Right, right. Yeah, it works really well with them there. The integration with the schema registry is not quite as thorough as it is with the Java client. It's there, but it doesn't do, you still need to give it... Like, with the Java client you don't have to mention the schemas at all really. It's automatically picked up from the message. The schema registry will pick it up and the consumers will pick it up. So it's much more seamless. You still need to pass in the schema when you're constructing the producer, if with the schema registry, some things like that. So there's a little, but it's minor, and it's only when you're first making that first connection. And I'm sure it'll improve over time as well. But yeah, right now the Java client does work a little bit more seamlessly with the schema registry than the Python...
Oh, you think? Okay. Maybe it's because I've been mostly writing Kafka streams lately, but I find it a little bit painful the amount of [inaudible 00:17:09] I have to do.
In working with it it's great, it's just in setting up the initial connection with the schema registry that's not quite as seamless.

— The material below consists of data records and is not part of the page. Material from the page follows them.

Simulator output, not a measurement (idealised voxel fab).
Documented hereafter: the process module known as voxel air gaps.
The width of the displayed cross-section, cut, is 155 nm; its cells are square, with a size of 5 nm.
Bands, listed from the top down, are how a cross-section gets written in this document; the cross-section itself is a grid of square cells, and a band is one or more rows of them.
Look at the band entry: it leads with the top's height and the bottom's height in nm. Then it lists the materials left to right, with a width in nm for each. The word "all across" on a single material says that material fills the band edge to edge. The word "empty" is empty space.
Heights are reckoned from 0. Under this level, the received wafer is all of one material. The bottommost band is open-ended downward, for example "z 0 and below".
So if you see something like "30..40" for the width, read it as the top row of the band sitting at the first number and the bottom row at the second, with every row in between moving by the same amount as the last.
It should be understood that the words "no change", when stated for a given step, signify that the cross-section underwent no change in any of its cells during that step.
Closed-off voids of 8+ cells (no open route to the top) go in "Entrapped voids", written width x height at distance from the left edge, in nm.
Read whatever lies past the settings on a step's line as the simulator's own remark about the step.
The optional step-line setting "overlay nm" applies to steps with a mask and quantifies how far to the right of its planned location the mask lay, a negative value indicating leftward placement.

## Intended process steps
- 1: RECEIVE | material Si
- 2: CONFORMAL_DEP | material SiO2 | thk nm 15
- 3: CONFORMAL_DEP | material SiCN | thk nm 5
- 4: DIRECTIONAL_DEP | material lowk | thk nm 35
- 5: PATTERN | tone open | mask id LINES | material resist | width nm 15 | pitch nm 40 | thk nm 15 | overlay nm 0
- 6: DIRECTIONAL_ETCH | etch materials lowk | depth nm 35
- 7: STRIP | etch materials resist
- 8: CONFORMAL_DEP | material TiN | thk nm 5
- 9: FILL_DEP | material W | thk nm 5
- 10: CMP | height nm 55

Fair enough. That takes us to another topic, which I know absolutely nothing about. But you covered this in your course, which is there's a whole general admin client in the Python world.
Yeah. Well, there's actually one in the Java world as well. It's still there-
Okay, I've not used it.
In the Java library. Yeah, it's not... The thing with admin client is you mainly would use it if you're building a Kafka tool. Right?
Those things allows you to create topics and delete topics and get information about topics. You can also change configurations on the brokers. You can find out what brokers you have. You can even do things like acls. There's all kinds of things that you can do with the admin client that you don't normally do in your application.
But the thing that I point out in the course and the place where I think it is helpful sometimes is to ensure that certain things are there when your application starts up. So you can use... and this is something I'd recommend people to do, if there's any configurations or topics that they need that have to be there for the application to work, is you can use the admin client to check for the existence of the topics that you need. And if they don't exist, you can create them. You can also check for configurations. So if you know that your application is relying on a certain max message size, right? Maybe your-
... [inaudible 00:18:37] messages are a little bit bigger than the default, so you want to make sure that that's a set or your application is going to fail. So you can check the configurations on the broker. Yes, that it's set the way you want it to be, or change it if you need to.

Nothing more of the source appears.